One movie poster proclaimed, “No grander Caesar…No greater cast!” It was the first filming of Julius Caesar in color. It was released in 1971 in the US. It might have been ’72 before I saw it but see it I did at the Northwoods Park Movie Theater in Jacksonville, North Carolina. It was walking distance from my house, a long walk, but walking distance, nonetheless.
It had some big stars in it — Charlton Heston, Jason Robards, R John Gielgud, Richard Chamberlain and was filmed in England and Spain. A spectacle, it was supposed to be.
I had begun reading Shakespeare at the age of 9. I can remember reading The Taming of the Shrew and cackling out loud. My parents encouraged this. It was easier to “get” Shakespeare when I was 9 than all those years later in British literature. I’m sure we read Julius Caesar if not in that class, then in my Latin class. I have little to no memory of reading it other than being bored with it.
But at 12, I wanted to see it. My friends thought I was nuts. Nobody wanted to go. So, 50 cents firmly in hand, plus enough for a coke and popcorn, off I went on a Saturday afternoon.
I might have been the only person in the theater for the matinee show. I remember sitting pretty far back. I don’t like to be too close to the screen. It’s too intense for my nervous system and for this movie I was grateful I had sat so far in the back – popcorn and pop in hand.
I remember almost nothing of the movie except two scenes — one where a chicken is killed to read the augury and the other was when Caesar was stabbed on the steps of the Senate.
This would have been my first view of graphic violence.
I shut my eyes and peered through my fingers. I was horrified.
So much blood. From the chicken. From Caesar.
Usually, I watch film credits. A movie isn’t over until it’s over. Not this time. I was out of there and into the hot, bright Carolina sun as quickly as my long, gangly legs could take me. The film disturbed me enough that I still remember the experience, if not the movie itself, 50 years later.
Reading the reviews now, evidently, it was awful. Roger Ebert gave it one star.
I don’t know what I had been expecting but Julius Caesar wasn’t it. Perhaps something more like Cleopatra. I really don’t know. I did like period films. I also saw Barry Lyndon and Kidnapped (Dickens) at that theater about the same time.
I was just stunned.
I don’t know what rating was on the film, but they let me in. Of course, I looked older than 12, but not 18, so it couldn’t have been an R. Hmmmm. Wikipedia says it was rated G. Some authoritative source, I can’t find it now, blathers on about how the movie has almost no violence or gore. I’m shocked. I think that may be wrong. I’m wondering if they saw the same movie I did.

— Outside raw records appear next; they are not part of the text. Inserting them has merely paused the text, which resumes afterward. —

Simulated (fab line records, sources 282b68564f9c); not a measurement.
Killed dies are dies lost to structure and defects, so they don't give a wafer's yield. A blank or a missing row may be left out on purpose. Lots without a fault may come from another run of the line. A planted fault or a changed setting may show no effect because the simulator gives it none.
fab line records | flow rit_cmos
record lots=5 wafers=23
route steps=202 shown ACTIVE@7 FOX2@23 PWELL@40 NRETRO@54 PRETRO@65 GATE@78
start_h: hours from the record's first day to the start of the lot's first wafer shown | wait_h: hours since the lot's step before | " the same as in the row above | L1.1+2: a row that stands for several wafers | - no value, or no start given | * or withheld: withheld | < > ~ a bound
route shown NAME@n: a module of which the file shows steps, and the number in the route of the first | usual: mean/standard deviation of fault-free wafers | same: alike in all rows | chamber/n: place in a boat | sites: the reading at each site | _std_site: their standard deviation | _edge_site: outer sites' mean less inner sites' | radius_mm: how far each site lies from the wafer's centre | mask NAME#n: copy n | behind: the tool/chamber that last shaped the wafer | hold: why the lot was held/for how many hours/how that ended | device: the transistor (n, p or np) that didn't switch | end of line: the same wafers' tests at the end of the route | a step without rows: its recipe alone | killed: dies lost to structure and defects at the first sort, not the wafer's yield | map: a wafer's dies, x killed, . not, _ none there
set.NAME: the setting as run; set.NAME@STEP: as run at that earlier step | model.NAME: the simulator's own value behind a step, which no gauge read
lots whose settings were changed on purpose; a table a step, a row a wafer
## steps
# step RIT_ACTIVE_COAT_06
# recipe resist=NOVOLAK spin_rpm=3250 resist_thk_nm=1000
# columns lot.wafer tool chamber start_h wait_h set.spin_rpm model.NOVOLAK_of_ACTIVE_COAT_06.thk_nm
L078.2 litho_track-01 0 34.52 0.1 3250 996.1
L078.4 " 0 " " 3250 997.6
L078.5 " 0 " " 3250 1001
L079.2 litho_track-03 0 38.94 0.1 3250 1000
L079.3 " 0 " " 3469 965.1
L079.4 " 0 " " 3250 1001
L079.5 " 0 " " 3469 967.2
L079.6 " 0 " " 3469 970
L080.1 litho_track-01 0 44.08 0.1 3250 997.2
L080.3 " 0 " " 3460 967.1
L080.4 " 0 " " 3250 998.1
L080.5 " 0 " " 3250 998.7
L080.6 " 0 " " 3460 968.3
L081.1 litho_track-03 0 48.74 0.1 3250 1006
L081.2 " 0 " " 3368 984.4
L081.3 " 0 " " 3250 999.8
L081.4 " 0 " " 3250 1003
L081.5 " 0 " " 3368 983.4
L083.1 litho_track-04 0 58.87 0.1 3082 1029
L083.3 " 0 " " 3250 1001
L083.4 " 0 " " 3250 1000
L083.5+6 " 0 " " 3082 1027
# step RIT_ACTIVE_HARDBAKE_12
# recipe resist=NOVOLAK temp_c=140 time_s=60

The point of this is (well I think it is) that I’m amazed at how inured we’ve become to violence and gore. Network television is far more graphic than this film is. It had a G-rating at a time when ANYTHING at all pushed a film from PG to R.
So, it’s no wonder the world is on fire and burning fast. We don’t see the real horror in what’s happening. We’re just sitting around in sweatpants and t-shirts viewing it all as if it is something on television. Eating popcorn and drinking pop.
Jeez, I hope we get up and dress for battle soon. There’s not a lot of time.